Sustained Investigation #4

Inventory

Pencil, black pen

12" x 9"

The idea behind this piece was to draw a bunch of objects that are very important in the context of the comic. Floating together in empty space like an inventory screen in a video game the objects have to be interesting enough on there own to be eye catching. Even though the objects are fairly separated from one another there is still a bit of storytelling going on in between them. Some of the objects at the top all have circular designs on or as a part of them. All places where there would be text is replaced by ruins, the same alien language present on the prologue villain drawing from the first sustained investigation. In the context of the story all types of data, writing, code, or otherwise can be corrupted by the ruins. The only two exceptions is that the music notes in the music book are still there because it is information that conveys sound, something the ruins can't translate. The "AJ" sticker on AJ's notebook is also still there because its in the style of graffiti and the ruins can't translate or corrupt art.  Lastly the "GAME OVER" on the  arcade games screen is technically in the process of being corrupted with the darkness closing in, this was inspired by a nightmare sequence from later in the story. 

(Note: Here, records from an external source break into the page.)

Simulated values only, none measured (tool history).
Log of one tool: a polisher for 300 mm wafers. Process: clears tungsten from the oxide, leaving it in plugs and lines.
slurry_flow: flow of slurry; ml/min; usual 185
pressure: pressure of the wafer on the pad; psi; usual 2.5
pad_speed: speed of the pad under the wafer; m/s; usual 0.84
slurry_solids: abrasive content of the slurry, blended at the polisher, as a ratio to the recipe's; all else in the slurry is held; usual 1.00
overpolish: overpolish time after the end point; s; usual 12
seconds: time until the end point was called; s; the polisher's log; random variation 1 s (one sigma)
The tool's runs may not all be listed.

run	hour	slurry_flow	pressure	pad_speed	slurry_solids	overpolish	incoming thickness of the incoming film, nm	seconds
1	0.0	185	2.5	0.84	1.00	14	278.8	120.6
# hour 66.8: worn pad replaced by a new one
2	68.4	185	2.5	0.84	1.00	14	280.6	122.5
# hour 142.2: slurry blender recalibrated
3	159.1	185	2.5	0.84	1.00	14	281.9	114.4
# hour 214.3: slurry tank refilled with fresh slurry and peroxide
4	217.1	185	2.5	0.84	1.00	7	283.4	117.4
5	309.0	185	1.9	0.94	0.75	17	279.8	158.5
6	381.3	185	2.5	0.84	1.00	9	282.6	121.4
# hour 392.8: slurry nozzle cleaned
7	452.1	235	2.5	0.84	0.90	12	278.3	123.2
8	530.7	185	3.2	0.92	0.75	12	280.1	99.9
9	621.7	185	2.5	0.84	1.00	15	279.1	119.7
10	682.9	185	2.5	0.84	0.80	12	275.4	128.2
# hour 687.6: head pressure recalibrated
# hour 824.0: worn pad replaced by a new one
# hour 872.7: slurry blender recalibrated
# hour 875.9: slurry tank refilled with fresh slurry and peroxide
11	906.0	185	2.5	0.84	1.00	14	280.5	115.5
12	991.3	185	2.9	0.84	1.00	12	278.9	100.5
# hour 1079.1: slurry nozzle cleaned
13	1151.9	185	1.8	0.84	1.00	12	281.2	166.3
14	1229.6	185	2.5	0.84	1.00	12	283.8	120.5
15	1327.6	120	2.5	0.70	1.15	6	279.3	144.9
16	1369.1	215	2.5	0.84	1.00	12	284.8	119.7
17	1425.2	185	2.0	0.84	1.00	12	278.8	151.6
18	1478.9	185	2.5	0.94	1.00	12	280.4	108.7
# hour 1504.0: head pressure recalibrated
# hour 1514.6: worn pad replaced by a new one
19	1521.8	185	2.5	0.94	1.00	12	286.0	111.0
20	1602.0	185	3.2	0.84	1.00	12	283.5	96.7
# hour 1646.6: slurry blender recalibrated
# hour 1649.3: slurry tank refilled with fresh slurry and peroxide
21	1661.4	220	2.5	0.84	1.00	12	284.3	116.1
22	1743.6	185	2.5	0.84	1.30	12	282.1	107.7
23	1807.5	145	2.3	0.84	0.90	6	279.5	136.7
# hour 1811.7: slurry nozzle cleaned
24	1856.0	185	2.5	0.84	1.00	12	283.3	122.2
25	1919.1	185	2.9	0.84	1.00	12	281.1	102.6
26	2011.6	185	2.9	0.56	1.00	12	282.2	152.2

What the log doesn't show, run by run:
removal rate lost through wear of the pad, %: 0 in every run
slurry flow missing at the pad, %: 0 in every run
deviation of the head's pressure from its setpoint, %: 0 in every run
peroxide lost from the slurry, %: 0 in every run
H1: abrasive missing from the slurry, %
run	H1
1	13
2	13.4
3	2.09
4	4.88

This piece of art was created on a piece of artist paper (thicker then normal printer paper). I used a graphite pencil to sketch out the different objects, used a thin black sharpie pen to do the linework, then shaded in certain areas with the pencil. I did not erase the pencil from the sketch layer for the most part. I liked doing it this way because it reminded me a bit of using layers while doing digital art, with a sketch and lineart layer. Honestly the reason I chose these materials is that I forgot my sketchbook one day and planned to sketch a violin on just a piece of paper instead. The one violin in the corner turned into the whole piece as I repaned it further. 

 The practice work I did before this piece was the sketches I did of a few objects I associated with the characters below the headshot sketches I did of them in my sketchbook. The finished piece is an extension of this with more refined sketches that were then given "line art" through black sharpie pen. I choose to keep it black and white because I find that often times when I try to color in pieces like these they become muddy and unfocused, values are harder to plan out with traditional art. Additionally keeping it black and white keeps the whole thing crisp and puts all the focus on the design elements of the objects.